Operating overloading allows you to pass different variable types to the same function and produce different results. In this article Ben gives us the low-down on operator overloading in C++.

Operator Overloading in C++ - Overloading (Page 4 of 7 )

Let's do some more interesting things with these matrices now. There are a number of mathematical operations that can be performed on a matrix, the simplest perhaps is addition. Addition of matrices requires that they both have the same dimensions. The resulting matrix is made by simply adding each number in the same position in each matrix and putting the answer in the same position as the two operands.
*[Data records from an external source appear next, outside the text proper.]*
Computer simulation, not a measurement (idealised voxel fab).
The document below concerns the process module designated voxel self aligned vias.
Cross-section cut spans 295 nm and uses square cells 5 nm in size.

[1 0] [4 3] [5 3] [2 1] + [-1 0] = [1 1]

Since addition creates a new matrix, we don't want to return a reference, but an actual matrix object. Here's what the code looks like:

const Matrix operator+( const Matrix& m) { assert(numCols==m.numCols && numRows==m.numRows); Matrix theMatrix(numRows,numCols); for (int r=0;r<numRows;r++) for (int c=0;c<numCols;c++) theMatrix[r][c]=matrix[r][c]+m.matrix[r][c]; return theMatrix; }

This adds the current matrix to the matrix in argument m. We first assure that the dimensions are equivalent, then create a new matrix with the same dimensions as the sources. It is then a simple matter of adding the two sources, and returning the new matrix. Notice that we perform the actual math on the types that make up each row.

Matrix<float> a(2,2); Matrix<float> b(2,2);

Matrix<float> c(2,3);

Matrix<float> d=a+b;

Matrix<float> e=a+c;//will fail assertion, abort program

It is just as easy to define subtraction:

const Matrix operator-( const Matrix& m) { assert(numCols==m.numCols && numRows==m.numRows); Matrix theMatrix(numRows,numCols); for (int r=0;r<numRows;r++) for (int c=0;c<numCols;c++) theMatrix[r][c]=matrix[r][c]-m.matrix[r][c]; return theMatrix; }

Overloading += and -= += and -= are operators that both add and change the current object, so the code to describe it is a combination of +/- and =. We'll return a reference again because we don't want to create a new object, but just modify the existing one, which called the function. We'll just add whatever is currently in it to the other matrix, and return a reference to itself:

Matrix& operator+=(const Matrix& m) { assert(numCols==m.numCols && numRows==m.numRows); for (int r=0;r<numRows;r++) for (int c=0;c<numCols;c++) matrix[r][c]+=m.matrix[r][c]; return *this; }

Matrix& operator-=( const Matrix& m) { assert(numCols==m.numCols && numRows==m.numRows); for (int r=0;r<numRows;r++) for (int c=0;c<numCols;c++) matrix[r][c]-=m.matrix[r][c]; return *this; }

We can now expand our repertoire to include the following possibilities:

Matrix<int> a(2,1); Matrix<int> b(2,1);

a+=b; a-=b;

Scaling: Overloading * Another useful operation we can perform on matrices is scaling. This just multiples every element in the matrix by a constant.

[1 2] [2 4] [2 4] * 2 = [4 8]

This operation returns a new matrix so we will return by value, not reference. The code should be trivial to read by now:

const Matrix operator*(const float s) { Matrix theMatrix(numRows,numCols); for (int r=0;r<numRows;r++) for (int c=0;c<numCols;c++) theMatrix[r][c]=matrix[r][c]*s; return theMatrix; }

We use a float as the scalar, and multiply it by every value in the source matrix, and return a new matrix. It is left up to the reader to implement *=. (/ and /= could also be implemented as inverses of scaling, but since scaling allows a float, this is mostly redundant.)